The mobile phone maker Nokia joins forces with Microsoft to compete with Apple and Google – “a move that makes perfect sense”, writes Technology Correspondent Benjamin Cohen.
Nokia, which has been unsettled by the success of the Apple iPhone and Google’s Android smartphone operating systems, is hoping its partnership with Microsoft will help it catch up.
This week, it was revealed that the Finnish company’s chief executive Stephen Elop had sent a memo to staff warning them that they were “standing on a burning platform”, as Apple and Google increased their share of the smartphone market.

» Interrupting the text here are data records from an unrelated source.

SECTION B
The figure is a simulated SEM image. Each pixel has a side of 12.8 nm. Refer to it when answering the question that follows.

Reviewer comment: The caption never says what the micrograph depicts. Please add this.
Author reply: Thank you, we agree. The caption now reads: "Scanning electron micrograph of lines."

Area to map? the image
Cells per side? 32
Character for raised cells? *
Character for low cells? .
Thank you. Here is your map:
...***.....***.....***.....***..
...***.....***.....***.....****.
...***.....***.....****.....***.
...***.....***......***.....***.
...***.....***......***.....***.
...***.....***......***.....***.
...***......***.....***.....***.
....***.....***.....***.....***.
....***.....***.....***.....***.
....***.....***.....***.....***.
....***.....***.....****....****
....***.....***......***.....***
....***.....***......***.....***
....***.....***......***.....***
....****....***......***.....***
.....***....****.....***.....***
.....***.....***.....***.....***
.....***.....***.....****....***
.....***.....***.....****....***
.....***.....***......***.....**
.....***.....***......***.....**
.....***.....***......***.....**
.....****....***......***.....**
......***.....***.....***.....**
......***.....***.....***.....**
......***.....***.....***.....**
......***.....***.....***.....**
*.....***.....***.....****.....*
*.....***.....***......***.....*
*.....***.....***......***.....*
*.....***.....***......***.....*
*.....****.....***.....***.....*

“Standing on a burning platform” Nokia chief executive Stephen Elop in leaked e-mail
The seriousness of the situation for the world’s biggest manufacturer of mobile phones was confimed today when the Finnish economy minister, Mauri Pekkanen, said Nokia was planning major job losses.
“This is the biggest structural reform which has ever impacted new technology in Finland,” he told the Finnish business newspaper Kauppalehti.
The company that once defined mobile phones and the company that once defined computing are coming together in a move that makes perfect sense, writes Benjamin Cohen.
Ten years ago, Nokia was the dominant force in mobile phones. Since then it has been eclipsed in the smartphone market by Apple and then by Google's Android operating system. The latter competes with Nokia's own open source operating system Symbian.
While Nokia still has huge market share in the more basic 'feature-phone' market, the real money in mobile phones is to be made with 'smartphones'. This is a part of the market that Microsoft has been hitting aggressively since the launch of Windows Phone 7 late last year.
Read Benjamin Cohen's blog - Nokia and Microsoft smart phone marriage makes sense
Mr Elop said its plans to link up with Microsoft meant it was now in “a three-horse race”. But the market reaction was negative, with shares falling by more than 11 per cent this morning.
Nokia will use Windows software and the Microsoft Bing search engine. Microsoft’s Windows phone is highly regarded by industry experts, but has just 2 per cent of the market.
Analyst Geoff Blaber, from CCS Insight, said: “This is a partnership born out of both parties’ fear of marginalisation at the hands of Apple and Google, but there is no silver bullet.”
“This is a very frank admission that Nokia’s platform strategy has failed and underlines the seriousness of Nokia’s position. Such a move would have been unthinkable just 12 months ago.”
After days of rumours, Nokia is also carrying out a management shake-up, with the heads of the company in America and China leaving.
Microsoft, which has been struggling in the wireless market, is hoping that Nokia’s use of its Bing search engine will help it compete with Google.
What punters can expect
After the success of the i-Phone and Android, do not expect anything that will challenge their dominance in the smartphone market any time soon. That is the view of What Mobile editor Jonathan Morris on the new partnership between Nokia and Microsoft.
In the short term, anything the two companies would be able to produce would look very similar to what is available at the moment, said Mr Morris. As such, it would be safe to assume a rival to the i-Phone and Android operating systems was not "imminent".
Mr Morris said: "The problem Nokia has is that the Windows Phone has not proven itself to be a successful platform. Android has come from nowhere. Now it is huge. Symbian (Nokia's current operating system) has got a lot of users and they will feel let down because there's no chance Symbian will survive this."
The problem for Nokia was that it would be very expensive to support two operating systems, Symbian and Windows, at the same time. Symbian was "a fantastic operating system" when it was launched in 2001, but it was superseded by the i-Phone six years later. "Nokia should have been working as fast as possible to do what Apple had done."
Mr Morris added that other mobile phone manufacturers, like Sony Ericsson, had quickly taken advantage of Android's technology, while Nokia had been left behind.